I remember seeing R&B group Pretty Ricky on one of the Scream tours. They were joined by Marques Houston at the height of his success with the single “Naked”and fellow boy band B2K. B2K at the time was basically what New Edition might have been in the 2000’s and Pretty Ricky was the CD you had to hide from your mama with lyrics like, “I rip off panties and I pop off bras.” But no sooner than the sweat dried up on their pecs, Pretty Ricky was a distant memory and Trey Songz picked up where the quartet left off.

Recently one of the members of the group is making headlines for the al the right reasons. Spectacular Blue Smith recently sat down with Inc. Magazine to talk about some dark times that followed the band’s demise and how he tweeted his way to a fortune:


“A family member–our manager and label owner–took care of all my money until my late 20s. He made some bad decisions and left me with nothing. I was living with that family member and had no responsibilities or stress, until one day he got angry about something and kicked me out of the house. I left with no money or clothes, and went to my girlfriend’s mom’s house.”


He says after he was no longer making money with the group, he was practically left homeless before retreating to a girlfriend’s home where he began his life as a social media guru:


“I worked almost 18 hours a day on my girlfriend’s mom’s little computer in her den, building up my Twitter page.”

“Within the first 30 days, I started making $15,000 from monetizing posts with ads sold against them. By the time I left my girlfriend’s mom’s house six months later, I’d earned about $100,000.”


After a conversation with singer Sean Kingston and rapper Soulja Boy the company Adwizar was born. Learning that they had little to no idea how to monetize their millions of Facebook followers, Spec was inspired to start the company which would manage and grow social media accounts. The Rancho Cucamonga, California-based company manages and monetizes the accounts of more than 100 actors, musicians, and athletes. In 2016, Adwizar showed some pretty impressive numbers, with more than 300 billion social media impressions.

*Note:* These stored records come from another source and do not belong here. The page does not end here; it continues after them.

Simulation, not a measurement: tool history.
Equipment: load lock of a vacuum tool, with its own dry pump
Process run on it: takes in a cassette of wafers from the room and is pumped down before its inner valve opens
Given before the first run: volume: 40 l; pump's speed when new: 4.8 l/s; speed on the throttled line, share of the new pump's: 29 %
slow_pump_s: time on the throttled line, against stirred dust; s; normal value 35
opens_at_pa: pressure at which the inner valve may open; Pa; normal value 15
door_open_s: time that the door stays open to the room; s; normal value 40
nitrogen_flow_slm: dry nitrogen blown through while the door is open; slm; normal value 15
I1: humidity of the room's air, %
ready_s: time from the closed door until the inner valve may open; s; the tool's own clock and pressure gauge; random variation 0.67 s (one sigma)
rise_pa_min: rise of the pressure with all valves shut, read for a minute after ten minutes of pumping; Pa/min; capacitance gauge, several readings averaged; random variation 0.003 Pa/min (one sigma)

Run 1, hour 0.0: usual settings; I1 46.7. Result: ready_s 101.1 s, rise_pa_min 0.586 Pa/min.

Spectacular Blue Smith says initially he had to get creative to give the company some momentum:

“After two or three months, it wasn’t moving fast enough, so I created parody accounts. Jay-Z, Eddie Murphy–whoever was hot at the time, I’d make a parody account, post in their voice, grow the following, and then sell against that engagement. My pages had six million combined followers, and I could make some­thing trend within 30 minutes.”


The singer now social media expert explains he learned many financial lessons from the music business and at this point is able to delegate much of the work he used to do himself:

“I don’t do it all myself anymore: I built a team of strategists, content creators, account managers. You can see by the numbers that we know what we’re doing. Celebrities see that. Actors or musicians or athletes put in hard work to build this fan base, and they should be able to capitalize on that. I’m bridging that gap.”